WEBINAR

Designing an Industry Standard API to Manage Multicore System Resources

Presented on August 11, 2009

 
Managing application layer shared resources on a multicore chip requires features that include synchronization primitives and memory allocation and management. Most OSs provide rich resource management features, but many multicore programmers must work within systems that use multiple OSs because the cores have different instruction sets, because the memory is not uniformly accessible by all cores, or because the application requires multiple OS instances or even multiple different operating systems. These resource management needs cannot be achieved using proprietary OS APIs, or by standards such as POSIX or Pthreads, or even by directly using atomic primitives provided by a given instruction set. The Multicore Association®'s MRAPI® provides a simple yet comprehensive standard API for resource management that can provide these features as well as enable application portability. This talk gives an overview of MRAPI®: motivation, related work, features, status, and next steps.

The Presenter: Jim Holt
Jim leads the Processor Core Architecture and Modeling Team for Freescale’s Networking and Multimedia group. Jim has 27 years of industry experience focused on microprocessor and SoC architecture, distributed systems, design verification, and optimization. Jim is an IEEE Senior Member, is a member of the Industrial Advisory Board for the Department of Computer Science at Texas State University, and is a board member for the Multicore Association. He is also chair of the Integrated Systems & Circuits Science area for the Semiconductor Research Corporation (SRC), and chair of the Multicore Resource API Working group for the Multicore Association. Jim has over 30 refereed publications in journals and conferences, frequently serves on research proposal selection committees, and on program committees for peer reviewed journals and conferences. Jim earned a Ph.D. in Electrical and Computer Engineering from the University of Texas at Austin, and an MS in Computer Science from Texas State University.
 
 

Questions and Answers from the Webinar


Q: Can you elaborate on how hardware accelerators will interact with embedded processors using MRAPI®? An API is a library of C/C++ functions, but it is not clear how an API can be used with a hardware accelerator, which can be very application specific.

A: The API can be implemented on top of a hardware accelerator. For example, an SoC may have hardware acceleration for mutexes, in which case an MRAPI® implementation could utilize that hardware accelerator without the
programmer needing to know how to interact with it directly. Alternatively, if you want to cooperatively manage access to hardware accelerators, such as an MPEG encoder, your application would create an MRAPI® mutex and use locks on that mutex to govern when application threads could access the encoder. MRAPI® does not attempt to manage the resources directly as this capability belongs to the operating system or hypervisor code.


Q: Does the MRAPI® have test cases?

A: MRAPI® itself does not have test cases. However, as with the MCAPI® example implementation which is available from the Multicore Association, ultimately we should have an MRAPI® example implementation that will contain testcases.


Q: Do you have implementations of MRAPI® that can be tested by the specification reviewers?

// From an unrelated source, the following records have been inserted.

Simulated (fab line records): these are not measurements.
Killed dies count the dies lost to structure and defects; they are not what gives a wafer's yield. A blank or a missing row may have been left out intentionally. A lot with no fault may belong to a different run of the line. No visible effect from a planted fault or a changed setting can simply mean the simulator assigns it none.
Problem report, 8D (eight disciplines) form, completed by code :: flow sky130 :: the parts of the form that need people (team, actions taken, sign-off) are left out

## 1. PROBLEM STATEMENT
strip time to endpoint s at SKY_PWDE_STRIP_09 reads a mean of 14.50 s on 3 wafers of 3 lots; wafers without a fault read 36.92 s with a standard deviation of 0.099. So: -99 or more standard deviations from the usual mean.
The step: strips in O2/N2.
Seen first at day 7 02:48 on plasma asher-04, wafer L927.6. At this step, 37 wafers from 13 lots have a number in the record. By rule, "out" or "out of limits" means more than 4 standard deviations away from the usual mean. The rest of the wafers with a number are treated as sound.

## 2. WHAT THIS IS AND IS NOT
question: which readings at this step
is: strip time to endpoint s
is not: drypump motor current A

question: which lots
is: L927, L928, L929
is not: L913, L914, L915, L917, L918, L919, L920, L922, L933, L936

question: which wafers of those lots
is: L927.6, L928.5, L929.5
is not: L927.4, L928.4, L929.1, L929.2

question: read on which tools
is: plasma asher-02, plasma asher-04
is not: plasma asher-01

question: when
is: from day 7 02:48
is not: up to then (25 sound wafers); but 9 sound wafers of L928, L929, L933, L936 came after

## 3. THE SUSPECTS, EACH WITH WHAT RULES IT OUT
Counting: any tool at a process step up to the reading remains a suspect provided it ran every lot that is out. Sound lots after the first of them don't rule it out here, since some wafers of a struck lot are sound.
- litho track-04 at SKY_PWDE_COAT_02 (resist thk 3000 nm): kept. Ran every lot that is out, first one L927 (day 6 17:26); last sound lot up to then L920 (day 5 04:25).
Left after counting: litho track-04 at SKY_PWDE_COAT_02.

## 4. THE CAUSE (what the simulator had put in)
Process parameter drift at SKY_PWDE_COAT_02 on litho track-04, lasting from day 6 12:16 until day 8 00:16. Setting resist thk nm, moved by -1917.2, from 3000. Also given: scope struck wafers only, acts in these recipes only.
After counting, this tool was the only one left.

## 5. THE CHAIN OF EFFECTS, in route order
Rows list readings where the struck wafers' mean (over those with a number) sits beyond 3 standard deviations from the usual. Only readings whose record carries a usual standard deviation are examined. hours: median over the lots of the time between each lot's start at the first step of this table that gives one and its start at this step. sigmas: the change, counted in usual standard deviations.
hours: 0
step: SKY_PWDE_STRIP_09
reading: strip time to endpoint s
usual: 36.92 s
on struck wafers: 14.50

A: We hope to publish a simple POSIX implementation along with the release of the spec.


Q: I assume MRAPI® relies upon a "local" resource manager? In other words, MRAPI® must store state, and so does it need a way to allocate state storage?

A: It depends on the specific MRAPI® implementation as to how resources are managed. Our initial implementation stores state in shared memory protected with a semaphore.


Q: I saw a statement that other solutions are too heavyweight because they target distributed systems. Does this mean that your goal is not to target the distributed system? What happens when we have a multi-chip multi-core?
Isn't this the same as a distributed system?

A: To be clear, MRAPI® targets cores on a chip and chips on a board. MRAPI® is not intended to scale beyond that scope.


Q: Is it possible to hide the differences between local and remote memory by just the different properties of these memories? Remote memory will have higher latency, some access restrictions, etc.

A: The working group has considered the possibility of allowing the "promotion" of local memory to remote memory, and then allowing all memory accesses to occur through the API. This would effectively hide the difference, but at a performance cost. For now this is a deferred feature.


Q: In many hardware systems transitions between low power (or no power) and fully working conditions are extremely frequent. In such systems, some state change callbacks will become a nightmare. How are you planning to handle the situation?

A: In the situation where the application does not want to be disturbed by frequent callbacks, then it would be better for the application to periodically poll MRAPI® at a time of its own choosing. This is certainly possible with MRAPI®.


Q: What is the idea to handle MRAPI® asking for HW accelerators if these accelerators are actually powered off because of inactivity?

A: First, keep in mind that a primary goal of MRAPI® is to provide primitive services that higher layer pieces of hardware or software can utilize. In other words, MRAPI® contains the primitives for high level resource sharing.
Features such as power management require more functionality than what MRAPI® was intended to provide (to maintain efficiency). So, in such a scenario requiring power management, the application would determine that there was no acceleration available and would have to find an alternative means to perform its work, perhaps by executing code on the CPU.


Q: Are there any plans to include trigger APIs? For example, invoke callback when a particular resource hits some pre-defined conditions/threshold?

A: Currently there are no threshold-related callbacks other than counter wrap-arounds. MRAPI® may consider this for a future version.


Q: For primitives, did the MRAPI® working group consider including read-copy-update locks (RCUs)?

A: The MRAPI® working group did consider read copy update locks. After discussion with some of the original creators of the RCU code for Linux, we determined that for now there is not sufficient evidence that a high performance user-level implementation of RCU was feasible. We intend to monitor developments in this area as we are aware that it is an active area of research.


Q: The specified MRAPI® primitives are necessary, but seem to be insufficient. I would think that the goal of MRAPI® would be to include the ability to write a resource manager that any application that uses MRAPI® could plug into. That implies that at a minimum: resource enumerations should be standardized, or a mechanism for self-describing enumerations be created.

A: MRAPI® is intended to provide some of the primitives that could be used for creating a higher level resource manager. However, it is also intended to be useful for application level programmers to write multicore code, and
for this reason it was kept minimal and orthogonal to other Multicore Association APIs. The working group believes that a full-featured resource manager would require all of the Multicore Association APIs, e.g., MCAPI®, MRAPI®, and MTAPI.


Q: Are any companies currently incorporating or have plans to incorporate MRAPI® in their products. If so, can you name the products?

A: At this time there have been no public announcements. There is at least one university research project that is looking at MRAPI® for heterogeneous multicore computing. We expect more activities to emerge once the spec is
released officially.


Q: Is MRAPI® planned to be processor agnostic?

A: Yes, that is the plan.


Q: Is MRAPI® dependent on any other Resource Management standards and/or approaches?

A: No, there should be no such dependencies in MRAPI®.